It’s all about the CPR!
Putting our CPR spreadsheet at the heart of your sales and marketing process will keep your business focused on the highest value prospecting activities. But the acronym is not the one a Google search would give you. Rather, it means Customers, Prospects, and Referral partners. It is a means to focus on a strategic view of your most important prospecting activities.
These are the most important people for any business, and this sheet is a summary of all the activities you plan to conduct with them, at what time and date every interaction will happen, and with whom it will happen.
For all businesses, but small to medium-sized ones in particular, it’s a good idea to share our CPR tool with your leadership team, so you strategically coordinate your interactions with key contacts. Too often I have seen major referral partners forgotten, just because a less-strategic client was at the right place at the right time and got those tickets to the playoff game. For most of our clients, this is easily a single sheet with most of the activity dedicated to 10 or fewer “A-list” contacts. Maybe you’ll have between 20 to 40 in the “B-list,” and all of the rest will be “C-listers.” The ABC designations are simply about prioritizing management time.
The CPR is particularly useful for business that have a small number of major accounts, where you make large investments of time and effort in each one, and where it is important to plan a strategy of interacting with those accounts on a regular basis for the purpose of “Strategic Account Reviews” and other interactions. The CPR will supplement, rather than replace, your CRM – customer relationship management – process and other sales and marketing software. In fact, it could simply be a report that is generated by your CRM system.
The 4-step process to customize your CPR…
Categorize your business contacts. We recommend designating them A, B, or C. A’s are top accounts and important referral sources for new business. These can be existing clients, highly desired prospects, or referral partners that consistently guide profitable business opportunities your way. Referral partners are included because they supply valuable leads even if they never become clients. By their nature, they are rare but valuable partners. They are the ones that have the potential to bring you the most new business by a wide margin.
B’s are loyal contacts that are growing but not providing game-changing volume or referrals. (A referral networking group could be in this category as a single entry in your spreadsheet, and you would track regular meetings and interactions with members.) C’s are those less-strategic accounts, profitable, but not yet significant sources of new business. This is not a tool for listing individual C customers, but rather as a category and the activities associated with that relationship type.
Review your entire customer list and apply the ABC criteria using your judgement of each case history to be sure only a small and manageable number of clients are in the A group. This is best done as a sales/leadership team activity to make sure nothing is missed and to get “buy-in.” The Pareto principle (aka the “80/20 rule”) will apply here. Typically, 80% of your revenue and/or profits comes from just 20% of your clients. Remember the CPR is dynamic, and you will likely re-designate contacts between categories as you plan activities and assign tasks.

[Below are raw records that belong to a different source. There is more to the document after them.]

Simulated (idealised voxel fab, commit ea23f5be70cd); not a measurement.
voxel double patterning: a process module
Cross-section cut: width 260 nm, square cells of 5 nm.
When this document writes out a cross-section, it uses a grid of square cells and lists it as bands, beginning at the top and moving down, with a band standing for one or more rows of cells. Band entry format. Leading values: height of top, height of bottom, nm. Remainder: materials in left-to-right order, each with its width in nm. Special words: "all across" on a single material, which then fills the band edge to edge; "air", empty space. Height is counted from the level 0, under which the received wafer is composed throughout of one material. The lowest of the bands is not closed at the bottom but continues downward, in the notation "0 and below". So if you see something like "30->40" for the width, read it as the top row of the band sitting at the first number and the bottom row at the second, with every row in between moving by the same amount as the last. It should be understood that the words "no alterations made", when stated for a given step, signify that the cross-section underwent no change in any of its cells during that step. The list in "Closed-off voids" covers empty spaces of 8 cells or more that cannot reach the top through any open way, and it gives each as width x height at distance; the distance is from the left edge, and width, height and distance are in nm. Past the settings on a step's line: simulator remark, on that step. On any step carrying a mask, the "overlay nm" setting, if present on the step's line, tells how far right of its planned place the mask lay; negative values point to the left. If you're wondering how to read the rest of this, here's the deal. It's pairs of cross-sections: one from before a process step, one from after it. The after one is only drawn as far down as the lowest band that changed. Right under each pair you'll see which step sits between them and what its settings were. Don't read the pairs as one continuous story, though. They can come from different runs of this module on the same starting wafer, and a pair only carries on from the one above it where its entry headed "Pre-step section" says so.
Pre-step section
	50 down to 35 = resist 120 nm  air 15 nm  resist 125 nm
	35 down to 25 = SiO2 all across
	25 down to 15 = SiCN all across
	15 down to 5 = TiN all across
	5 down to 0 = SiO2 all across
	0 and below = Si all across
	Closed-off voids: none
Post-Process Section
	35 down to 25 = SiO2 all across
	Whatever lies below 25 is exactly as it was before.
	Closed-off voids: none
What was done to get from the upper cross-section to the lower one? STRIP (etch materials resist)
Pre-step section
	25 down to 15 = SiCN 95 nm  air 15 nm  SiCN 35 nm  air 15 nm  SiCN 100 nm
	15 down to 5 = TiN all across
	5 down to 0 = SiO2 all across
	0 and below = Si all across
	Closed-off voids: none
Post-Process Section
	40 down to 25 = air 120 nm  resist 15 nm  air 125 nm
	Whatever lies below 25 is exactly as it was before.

Continue the team exercise by listing all the current interactions that you have with each client, prospect, and referral partner. Using the “Proactive Prospecting Template” from your Client Builder Academy
materials, or other tools, generate ideas for potential activities, evaluating current business practices and generating new ones. These activities might include dinners, golf outings, fishing trips, business review meetings, lunch-and-learns, etc. Populate the columns of the spreadsheet with these activities and assign them commensurate with the value of the contact to your business.
Assign team members to each interaction. Be sure to connect with the appropriate level at the customer end. Synchronize and adjust your interaction calendar based on your capacity and feedback from the customer. A single line in the spreadsheet can be dedicated to each salesperson and contact pairing. Category C will likely have 80% of your customer listings, so one entry to represent them all is OK, as long as in your CRM system you plan at least one direct contact with each customer in your business cycle. (Note that usually the activities for the C category, like staying in touch with a newsletter, may also apply to the A’s and B’s). You will also likely want to create detailed account action plans for each customer.
The main purpose of our CPR tool is to give you a strategic overview of the significant activities that are taking place with parties who are critical to the success of your company.